A sentence of 6 years' imprisonment for Devine with some small allowance made for disparity for Maynard could not be said to be unreasonable.
Two matters persuaded us to dismiss the Attorney-General's appeal. The first is that this was a Crown appeal and the suggested error of principle identified was that of manifest inadequacy. That principle, as articulated by counsel is that:
… a sentence of imprisonment of 4 or 4½ years, making allowance for disparity, in a case of persons with prior convictions for armed or aggravated armed robbery who re-offend whilst armed in a planned robbery and who cause harm to another is itself manifestly inadequate."
The principles governing the disposition of a Crown appeal have been stated by the High Court in Griffiths v R (1977) 137 CLR 392; Everett v R (1994) 181 CLR 295 and applied in this jurisdiction in R v Harland-White 23/1997.
The imposition of the sentences by the learned trial judge was a discretionary exercise. The identification of error is as that stated by Kirby J (with whom Gaudron and Gummow JJ agreed) in Dinsdale v R (2000) 74 ALJR 1538 when he said, at 1549, par59:
"As on appeal from discretionary decisions, it will sometimes not be possible to identify, with exactness, an error of the foregoing kind; yet the result that is challenged may be so manifestly unreasonable or plainly wrong that the appellate court will be able to infer that, in some unidentified way, there has been a failure to exercise the power properly. In appellate review of sentencing, it will commonly be the case that the appellate court's authority to intervene will derive from a conclusion that the resulting order is so disproportionate to the matter to which it relates as to afford the foundation for concluding that, in some way, the exercise of the powers of the primary judge has miscarried."

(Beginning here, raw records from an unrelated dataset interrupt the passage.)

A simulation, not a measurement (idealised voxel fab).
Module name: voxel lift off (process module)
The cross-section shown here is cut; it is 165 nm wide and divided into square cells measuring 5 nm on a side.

The range of penalties for the crime of armed robbery has been stated as being up to 6 years (Devine v R (1993) 2 Tas R 458) and although these sentences, whilst at the lower end of the appropriate scale, could have been greater, their length does not necessarily disclose error in the manner stated in Dinsdale.
Had the question of disproportionality been the only matter raised by this appeal, it is possible that the Attorney's appeal might have been upheld. But of greater import are events which have occurred subsequent to sentence, and which bring into consideration the issue of totality. On three occasions following the sentences imposed in May 2000, Maynard was sentenced to additional and cumulative sentences of imprisonment for crimes of assault and drug trafficking. On each occasion the sentence imposed was stated as being less than would have been warranted because of the existence of this sentence.
In each case, regard was had to the principle of totality. An increase in this sentence could have an impact on a process already undertaken. That alone might not have created complexity. However, in March 2001, the respondents were convicted of a series of violent crimes which included the abduction and terrorising of an innocent person. They were remanded for sentence until 9 March, two days following the hearing of this appeal. The sentencing judge was required to pay regard to the sum of existing sentences in any consideration of the relevant sentence insofar as the issue of totality is raised.
In Allpass v R (1994) 73 A Crim R 561, the New South Wales Court of Criminal Appeal considered the principles relevant to Crown appeals. In its joint judgment at 562 - 563, the court stated:
"An appellate court has an overriding discretion which may lead it to decline to increase, even if it comes to the conclusion that error has been shown in the original sentencing process."
Maynard is aged 28 and Devine 31. Their records show that rehabilitation is not relevant to any imposition of sentence. Factors of retribution and removal from the community are significant matters. In consideration of these matters, the question of totality remains an issue. That principle of sentencing was considered in the three hearings concerning Maynard and as of the date of dismissal of this appeal required resolution at the sentencing hearing two days later.
The sentences imposed were lenient and certainly at the lowest end of the range of penalties appropriate for the circumstances of this crime and these offenders. However, we remained unpersuaded that the appeal should have been upheld.